Running for 30 miles from Cady Park in downtown Snohomish to the Nakashima Heritage Barn near Arlington, Snohomish County’s Centennial Trail boasts many historical stops to enjoy as cyclists, pedestrians, and equestrians. Those interested in learning about the Centennial Trail and its place in Snohomish County history can take advantage of a free history walk event on July 20 hosted by the Snohomish County Historic Preservation Commission and local tribal and historical groups.

Snohomish County Centennial Trail
Educational signs and picnic areas, such as this ADA-accessible site near Marysville, can be found at many points along the trail. Photo credit: Colleen Rodgers

The first section of the Centennial Trail opened to the public in 1989, celebrating the 100th anniversary of Washington’s statehood. In 2013, the final section of the trail was completed near the Skagit County line, making the Centennial Trail the largest park in Snohomish County. Following along a prior railroad grade, this paved and easily accessible trail with minimal elevation gain runs parallel to the Highway 9 corridor. The former railway was constructed along routes that the Indigenous people of the area had historically used.

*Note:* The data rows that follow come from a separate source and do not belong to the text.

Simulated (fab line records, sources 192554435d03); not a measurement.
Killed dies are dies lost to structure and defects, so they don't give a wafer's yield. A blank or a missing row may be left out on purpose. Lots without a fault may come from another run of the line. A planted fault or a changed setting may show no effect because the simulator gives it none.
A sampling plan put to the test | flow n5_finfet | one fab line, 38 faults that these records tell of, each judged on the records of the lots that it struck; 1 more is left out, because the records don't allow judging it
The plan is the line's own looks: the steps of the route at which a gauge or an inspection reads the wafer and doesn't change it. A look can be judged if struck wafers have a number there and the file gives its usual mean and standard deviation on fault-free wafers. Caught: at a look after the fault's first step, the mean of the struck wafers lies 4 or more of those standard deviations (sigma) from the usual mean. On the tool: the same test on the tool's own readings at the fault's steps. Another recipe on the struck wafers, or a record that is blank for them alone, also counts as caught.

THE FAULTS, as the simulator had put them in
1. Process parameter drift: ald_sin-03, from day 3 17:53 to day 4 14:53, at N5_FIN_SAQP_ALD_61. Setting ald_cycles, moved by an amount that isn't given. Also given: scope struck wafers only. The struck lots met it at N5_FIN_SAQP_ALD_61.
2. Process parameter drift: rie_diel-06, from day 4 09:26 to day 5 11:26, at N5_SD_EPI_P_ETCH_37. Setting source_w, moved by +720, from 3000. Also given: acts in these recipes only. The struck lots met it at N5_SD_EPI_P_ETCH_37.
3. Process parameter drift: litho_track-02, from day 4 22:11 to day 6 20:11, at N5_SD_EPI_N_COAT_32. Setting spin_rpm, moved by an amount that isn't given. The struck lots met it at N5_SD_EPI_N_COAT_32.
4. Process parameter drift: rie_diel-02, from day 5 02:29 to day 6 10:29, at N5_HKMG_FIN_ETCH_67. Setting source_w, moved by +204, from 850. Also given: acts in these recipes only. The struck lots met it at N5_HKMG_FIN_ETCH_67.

More than half a million walkers, hikers, bikers, and horseback riders access the trail every year. Snohomish County Parks and Recreation maintain ten trailheads and the trail itself. Find educational signs about local history and wildlife posted at various picnic and seating areas dispersed along the route. The trail also functions as a conservation area, providing essential protection for wildlife and plants.

Snohomish County Centennial Trail
This historical replica of the Machias Railroad Depot is now a rentable picnic shelter. Photo credit: Colleen Rodgers

The Centennial Trail was constructed on top of a former railroad used by the Burlington-Northern, Seattle, Eastern, and Lakeshore rail lines. Four tribal groups of Snohomish County (Snohomish, Sauk and Suiattle River, Snoqualmie, and Stillaguamish peoples) had long-established trails overtaken by the rail lines.

In 1888, the first depot on the Centennial Trail section of the railroad was built in the area that would become the town Machias in 1890. The Northern Pacific Railroad Depot was the only building to survive a catastrophic fire in the business district of Machias in 1919. Today, a replica of the Machias Depot stands at the Machias Trailhead of the Centennial Trail and can be rented as an event space.

Snohomish County Centennial Trail
The Nakashima Heritage Barn, built in 1908, stands at the northernmost point of the Centennial Trail. Photo credit: Colleen Rodgers

In 1889, shortly after constructing the original Machias Depot, the railroad reached the area now known as Nakashima Farm. Initially, a lumber mill was built at this site, and the timber industry primarily used the railway to transport logs and milled lumber. Eventually, this lush area became dairy farmland, and the Nakashima family bought the property in 1937. Kamezo and Miye Nakashima and their 11 children were some of the first Japanese farmers in Snohomish County. At one point, the farm encompassed 1,200 acres of land and contained 70 dairy cows.

In 1942, the Nakashimas were ordered into internment camps along with nearly 120,000 other American citizens of Japanese descent. The family was split up amongst different internment camps. A park now occupies some of the former Nakashima farmland, and the large red barn is all that remains of the farm’s buildings.

Snohomish County Centennial Trail
Located near mile 18 of the Centennial Trail, the dock at Lake Cassidy is an easy walking destination. Photo credit: Colleen Rodgers

In 2012, Snohomish County opened the northernmost trailhead on the Centennial Trail and dedicated it to the memory of the Nakashima family. As part of the trailhead dedication, the barn was adorned permanently with historical photographs provided by the Densho Japanese American Legacy Project, Everett Public Library, and Edmonds-South Snohomish Historical Society. The Snohomish County Arts Commission authorized the Nakashima Heritage Barn “history quilt” photographic project.

Members of the public interested in delving into the history of the Centennial Trail and Snohomish County in more depth will enjoy the Centennial Trail History Walk. On July 20, from 10 a.m. to 2 p.m., local tribes and historical organizations, in conjunction with the Snohomish County Historic Preservation Commission, offer a free and family-friendly event at the Machias Trailhead. Attendees can view the historical replica of the Northern Pacific Railroad Depot and handle artifacts while experiencing exhibits and activities curated by local archaeologists and historians.

Snohomish County Centennial Trail
Salmonberry bushes line this section of the Centennial Trail between Lake Stevens and Marysville. Photo credit: Colleen Rodgers

The Centennial Trail spans 30 miles and hundreds of years of Snohomish County history. Whether you’re hoping to simply enjoy the outdoors, learn about local wildlife or attend an organized event about local history, the Centennial Trail is one of Snohomish County’s most loved and frequented destinations.